Woke up this morning with a page that our cluster was down. It came back up right away. I found log error logs with entries about IO taking longer than 15 seconds. Our monitoring server had tried to ping the server and had a timeout error.
I checked one of our monitoring tools to see what was going on at 4:30 in the morning. It seems to be statistics being updated on one of our large databases. The tool shows our disk being maxed out. I see very high % busy times for one of the disks.
Now sqlagent is progressing through subsequent databases alphabetically doing the same thing! We do have auto update stats on - but I thought that happened on a as-needed basis. I don't have any statistics update jobs enabled right now(that I know of - and the job monitor doesn't show any running jobs), so I'm not really sure whats causing this. Also, it's the middle of the night, so there wouldn't be users on these systems updating rows.
http://support.microsoft.com/default.aspx?scid=kb;en-us;195565 - confirms my thoughts on the as-needed nature of autostats.
The same thing also happened last night around 6:30pm - on the same large database - a few select statsman from... statements.
sqlagent is running the commands.
The disks are on a SAN and we're running the latest version of sql 2005.

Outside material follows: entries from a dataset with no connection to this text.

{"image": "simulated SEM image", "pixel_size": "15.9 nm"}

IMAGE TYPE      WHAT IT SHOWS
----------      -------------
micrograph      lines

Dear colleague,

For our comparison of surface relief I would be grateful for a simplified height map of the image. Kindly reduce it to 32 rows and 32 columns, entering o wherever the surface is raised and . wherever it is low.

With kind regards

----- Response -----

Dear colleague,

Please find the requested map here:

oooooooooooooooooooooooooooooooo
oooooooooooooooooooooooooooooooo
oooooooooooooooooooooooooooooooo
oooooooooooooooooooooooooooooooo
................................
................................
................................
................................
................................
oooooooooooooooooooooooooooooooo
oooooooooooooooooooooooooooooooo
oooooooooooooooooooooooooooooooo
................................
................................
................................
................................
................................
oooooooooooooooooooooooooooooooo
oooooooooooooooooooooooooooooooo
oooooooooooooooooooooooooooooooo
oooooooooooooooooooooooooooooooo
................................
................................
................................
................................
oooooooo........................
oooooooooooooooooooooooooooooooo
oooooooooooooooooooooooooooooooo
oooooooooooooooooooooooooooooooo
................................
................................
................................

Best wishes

Create an event notification. The MSDN list of DDL events doesn't list the statistics event(s), but they are valid sources of DDL notifications and will fire. Your notification message will contain the SPID, the LOGIN and and the actual T-SQL statement that triggered the statistics operation.
Turn off auto-update stats tonight and see if the problem is replicated. If not, then you may have to manage the stats updates yourself.